My grandad used to say the only way to gain knowledge was through asking questions. He truly was a whys man.
people that say “on another note” probably use a lot of paper
If I’m struggling to write new jokes, I find it helps to go on a long walk. Sooner or later I’ll meet someone who hasn’t heard my old jokes.
I’m from a family of polite kleptomaniacs.
I take after my dad.
If you’re offended by anything on my TL, whatever you do, do not look at the rest of the internet.
Texted daughter “I’m going to take a nap” and autocorrect changed it to “come inside and scream like a banshee.”
My friend asked what I’d say if my husband told me he’d never touch me again? I told her, I’d need it in writing.
“It’s possible to touch birds!” I say suddenly. My coworkers stare at me. I wander outside to touch some birds.
Just ended another email with, “Let me know if you have any questions,” like I have any idea what’s going on.
Bold of you to assume I have the energy to even climb a hill to die on.
I don’t wanna start the year with any negativity so if you and I have had issues in the past, apologise to me immediately.
interviewer: this resume looks great but can you perform under pressure
vanilla ice: *squinting* no
The gym is completely deserted. It’s normally packed on January 1st. Is it finally the year we all give up? Why didn’t someone tell me? I jogged here.
My vocabulary can beat your vocabulary’s ass, arse, bum, buttocks, rear end, booty, backside, tush, tuckus and badonkadonk.
*brings a mattress to a trust fall*
The year is 2016. Dads go out for a vape pen refill and never come back.
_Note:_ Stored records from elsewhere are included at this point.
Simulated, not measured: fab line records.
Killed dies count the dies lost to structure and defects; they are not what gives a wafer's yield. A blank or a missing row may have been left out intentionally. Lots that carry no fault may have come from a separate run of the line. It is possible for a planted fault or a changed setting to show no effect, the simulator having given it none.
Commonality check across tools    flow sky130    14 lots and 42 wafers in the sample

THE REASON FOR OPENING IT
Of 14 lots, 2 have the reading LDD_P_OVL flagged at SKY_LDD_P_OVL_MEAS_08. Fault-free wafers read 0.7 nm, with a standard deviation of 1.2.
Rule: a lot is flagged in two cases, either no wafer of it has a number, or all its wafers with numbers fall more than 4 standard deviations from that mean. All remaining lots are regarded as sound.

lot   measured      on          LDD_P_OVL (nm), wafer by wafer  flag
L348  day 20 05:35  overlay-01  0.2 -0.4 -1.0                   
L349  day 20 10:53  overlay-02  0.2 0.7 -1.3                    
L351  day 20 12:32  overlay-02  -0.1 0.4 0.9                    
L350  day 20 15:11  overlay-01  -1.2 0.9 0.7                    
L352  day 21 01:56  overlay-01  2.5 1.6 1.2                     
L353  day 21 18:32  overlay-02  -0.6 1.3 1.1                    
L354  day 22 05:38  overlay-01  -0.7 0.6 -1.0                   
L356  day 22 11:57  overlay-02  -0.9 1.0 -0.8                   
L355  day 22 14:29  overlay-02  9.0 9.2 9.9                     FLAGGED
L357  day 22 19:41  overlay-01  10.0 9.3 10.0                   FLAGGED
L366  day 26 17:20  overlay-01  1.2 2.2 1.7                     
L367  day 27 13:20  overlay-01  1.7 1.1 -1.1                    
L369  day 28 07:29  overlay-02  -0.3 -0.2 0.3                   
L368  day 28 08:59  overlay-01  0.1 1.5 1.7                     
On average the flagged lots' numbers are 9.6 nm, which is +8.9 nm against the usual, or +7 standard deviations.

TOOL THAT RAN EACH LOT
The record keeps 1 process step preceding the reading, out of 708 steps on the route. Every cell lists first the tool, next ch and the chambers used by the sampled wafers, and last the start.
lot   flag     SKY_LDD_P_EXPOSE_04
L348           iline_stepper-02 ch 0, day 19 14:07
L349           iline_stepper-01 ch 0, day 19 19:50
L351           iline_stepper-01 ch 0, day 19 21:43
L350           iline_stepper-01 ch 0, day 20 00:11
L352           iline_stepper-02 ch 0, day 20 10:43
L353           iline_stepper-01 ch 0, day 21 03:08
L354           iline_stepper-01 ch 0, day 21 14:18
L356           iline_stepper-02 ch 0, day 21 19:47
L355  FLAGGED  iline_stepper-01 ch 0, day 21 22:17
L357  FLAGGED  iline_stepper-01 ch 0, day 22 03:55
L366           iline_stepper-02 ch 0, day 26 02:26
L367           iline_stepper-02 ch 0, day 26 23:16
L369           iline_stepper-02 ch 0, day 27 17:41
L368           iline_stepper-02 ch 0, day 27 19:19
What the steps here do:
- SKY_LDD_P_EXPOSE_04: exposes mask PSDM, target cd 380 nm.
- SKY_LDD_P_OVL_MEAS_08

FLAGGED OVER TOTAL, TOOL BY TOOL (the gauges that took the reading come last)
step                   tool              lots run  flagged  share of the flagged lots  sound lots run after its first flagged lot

Me: [walking through front door]
4: Is it storming outside?
Me: Yeah it is buddy.
4: Did you get hit by lighting?
Me: Nope I’m all safe-
4: Why not?
“I love potatoes in my mouth!!”
Ok, yes kid, we all do but you gotta be way more chill about it
Asked my mom what her birthday plans were and she told me she’s disappointed In me bc I don’t have a wife?? 💔
Correlation???
After months of trying, I finally have a runner’s body. His shoes too. Also a really nice pair of headphones & his Fitbit. He was in shape.
My mom is terrified of how fast I drive on the freeway, so I’m preparing a soothing little playlist for when she comes to visit in a few weeks
employer: what skills do you possess that would make you suitible for this position?
me: I possess the skill that will make all your other employees look perfect by comparison
Fertility group: We need some brochures about some really serious topics.
Graphic designer who is a birder on the weekend: You got it, chief.
Imagine getting married and you write your own vows and it’s beautiful and everyone is sobbing and after the wedding your husband hands you the vows he wrote down in a sweet glass case to keep forever and you read them and the first line reads “your my soulmate”
You need to let shit go.
~ Buddha
Sorry I asked, “Is it friendly?” & tried to pet your baby.
I hate to brag but I’ve been the biggest mistake of numerous people’s lives.